Editor’s Note: “Sport in American History” is excited to cross-post Richard C. Crepeau’s “Sport and Society” column. This post was originally published on February 27, 2018. A full archive of his Crepeau’s columns can be found by clicking here.
By Richard C. Crepeau
Looking back over the Winter Olympics several events stand out and various aspects of the NBC broadcast merit comment. So these are the things that I’ll remember from this Winter Olympics.
Trying to pick out my favorite events is not all that difficult, although choosing one as a favorite would probably not be possible. The choices are also limited to those events I saw on NBC’s coverage. This will mean there is an American slant to the choices, and that my choices will not, in all likelihood, be the same as those chosen by others.
If you have seen any of the three previous essays that I have written in the last two weeks, you will not be surprised to see that my favorite event was figure skating, and within that grouping the women’s competition left me absolutely ecstatic. The two Russian women, Alina Zagitova and Evgenia Medvedeva, were near perfection, each in different styles, both with grace and beauty, delivered with great athleticism.
A close second, for me, was the Women’s Hockey Final in which the United States faced Canada in the renewal of what has become one of the best rivalries in sport. The game went to overtime and then to a shootout, and the shootout to six rounds. Jocelyne Lamoureux scored in round six, making several moves that NBC’s Pierre McGuire described as “electric.” One of the bonuses, for me, was seeing Amanda Kessel on the ice having overcome the concussion suffered at Sochi that took her out of hockey for nearly three years.
Equally remarkable was the performance by Ester Ledecka of the Czech Republic who won gold in two different events. The first came as a skier in the Super G where she was an afterthought in the competition. Ledecka bested the field by .01 seconds perhaps surprising herself more than anyone. A few days later Ledecka competed as a snowboarder in an event in which she was the favorite. She needed to win four downhill slalom races against individual opponents. In the end Ledecka won a second, record setting, gold medal.
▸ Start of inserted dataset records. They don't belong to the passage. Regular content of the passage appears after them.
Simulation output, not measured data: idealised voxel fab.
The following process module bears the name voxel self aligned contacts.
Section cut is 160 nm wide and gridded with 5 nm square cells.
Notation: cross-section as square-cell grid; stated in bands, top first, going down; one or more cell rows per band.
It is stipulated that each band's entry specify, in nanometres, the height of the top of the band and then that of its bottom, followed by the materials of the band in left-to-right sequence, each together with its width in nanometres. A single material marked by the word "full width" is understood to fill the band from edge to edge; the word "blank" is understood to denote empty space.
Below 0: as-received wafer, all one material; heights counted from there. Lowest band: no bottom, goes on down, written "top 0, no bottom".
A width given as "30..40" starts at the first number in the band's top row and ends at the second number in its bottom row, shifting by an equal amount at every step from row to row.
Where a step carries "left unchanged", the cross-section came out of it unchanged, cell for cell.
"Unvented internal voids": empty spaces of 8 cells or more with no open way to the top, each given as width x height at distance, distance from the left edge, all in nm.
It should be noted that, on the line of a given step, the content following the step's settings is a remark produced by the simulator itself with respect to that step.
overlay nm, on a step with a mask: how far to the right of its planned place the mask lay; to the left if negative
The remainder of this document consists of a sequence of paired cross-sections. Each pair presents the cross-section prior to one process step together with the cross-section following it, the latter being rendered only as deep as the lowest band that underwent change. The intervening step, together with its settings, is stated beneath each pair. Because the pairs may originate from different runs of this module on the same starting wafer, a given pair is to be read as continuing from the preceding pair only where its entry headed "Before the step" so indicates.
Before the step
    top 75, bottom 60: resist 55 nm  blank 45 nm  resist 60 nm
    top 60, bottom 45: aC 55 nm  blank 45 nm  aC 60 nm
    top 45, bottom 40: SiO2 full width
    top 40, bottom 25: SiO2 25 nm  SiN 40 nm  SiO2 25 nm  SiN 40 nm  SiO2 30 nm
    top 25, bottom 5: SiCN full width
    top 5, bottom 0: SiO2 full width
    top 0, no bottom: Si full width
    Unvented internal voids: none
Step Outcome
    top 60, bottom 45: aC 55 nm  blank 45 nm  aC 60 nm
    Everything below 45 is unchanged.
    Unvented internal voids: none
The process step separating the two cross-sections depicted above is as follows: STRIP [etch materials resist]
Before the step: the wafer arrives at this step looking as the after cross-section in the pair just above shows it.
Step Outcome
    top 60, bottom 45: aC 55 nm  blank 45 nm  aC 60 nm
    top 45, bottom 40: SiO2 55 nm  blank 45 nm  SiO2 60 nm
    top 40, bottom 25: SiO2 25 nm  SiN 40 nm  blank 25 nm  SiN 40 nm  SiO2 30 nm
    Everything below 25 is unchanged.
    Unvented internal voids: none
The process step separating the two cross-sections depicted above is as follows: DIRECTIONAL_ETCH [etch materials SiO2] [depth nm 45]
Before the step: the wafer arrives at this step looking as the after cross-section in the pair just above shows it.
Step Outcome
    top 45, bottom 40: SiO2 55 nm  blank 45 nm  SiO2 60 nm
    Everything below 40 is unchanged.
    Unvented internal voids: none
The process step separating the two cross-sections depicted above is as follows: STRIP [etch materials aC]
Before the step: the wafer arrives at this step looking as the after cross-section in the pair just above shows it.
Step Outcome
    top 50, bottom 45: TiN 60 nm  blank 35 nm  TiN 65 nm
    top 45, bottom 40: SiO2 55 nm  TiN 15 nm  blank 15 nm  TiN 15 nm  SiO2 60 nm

The first South Korean medal, a gold, came in the first short track speed skating event. It was quite thrilling and the reaction of the Korean fans was hair raising. This was the first of 17 medals, 5 gold, 8 silver, and four bronze for Korea. One of the silver medals went to the “Garlic Girls,” the Korean curling team. Another shock came in Curling when the United States won a gold medal while defeating the powerful Canadian team twice during the event, and Sweden in the final.
In Skiing, the U.S. Women won the first cross country gold medal ever for the United States in the sprint relay. The finish was highly dramatic as Jessie Diggins came roaring past the leader in the final few meters of the race. The other wild finish in cross country came when Frenchman, Martin Fourcade, lunged at the finish line and won a gold medal by inches, reversing what had happened to him in Sochi. Two ties for medals in bobsled were also a remarkable outcome after four heats.
These were a few of my favorites. Not among my favorites was NBC. As is now expected, NBC televised the American Winter Olympics, overstating and over-hyping all things American. For the most part the broadcast teams were drab and often woefully uninformative. At the anchor desk, Mike Tirico looked wooden and flat, no doubt leaving Jim McKay spinning in his grave and most of the NBC audience longing for Bob Costas.
On the other hand the ice skating commentary and analysis by Tara Lapinski and Johnny Weir was as sparkling as their wardrobe and Johnny’s hair. Their analysis was clear, concise, and informative, and as good as any since Dick Button occupied that spot. Terry Gannon offered a moderating voice of calm and NBC found a very good place for Scott Hamilton, away from the competition where he tends to scream. His pre-skate analysis of the upcoming evening of competition was excellent.
Also of note for clarity was the curling broadcast team, the bobsled announcers, and, for his wild excitement, the color man on the cross country events who also contributed a very informative analysis.
Another plus for NBC comes from the fact that their coverage of women’s sports was greater than ever before. For the first time women’s sport was given more airtime than men’s sport in the Winter Olympics telecast, according to the three authors of Olympic Television, published by Routledge Press.
Much has been made of the IOC’s treatment of the Russians, with many arguing that the punishment was no punishment at all. I would argue that these critics are missing some obvious points. First, the Russians won only two gold medals. When did that ever happen? The seventeen medals for Russia was equal to that of Korea. Not being able to display the Russian flag or use the name “Russia,” and not being able to play the Russian national anthem, may seem minor to some people, but I can assure you, it was not a minor thing for Russians.
From another perspective, think of how Americans would react if they could not display the American flag, were called the Olympic Athletes from the United States, and had many of their athletes unable to compete, with the result being only two gold medals for the U.S. Would that be seen as minor punishment among Americans?
At the end of two weeks plus it was a very impressive Winter Olympics and despite the politics and the flaws, one that I was happy to have seen. Norway had 39 medals and Germany 31, while both had 14 gold medals. Seven different nations had one medal each. In an example of the Olympic spirit, some Norwegians feared that they had won too many medals.
On Sport and Society this is Dick Crepeau reminding you that you don’t have to be a good sport to be a bad loser.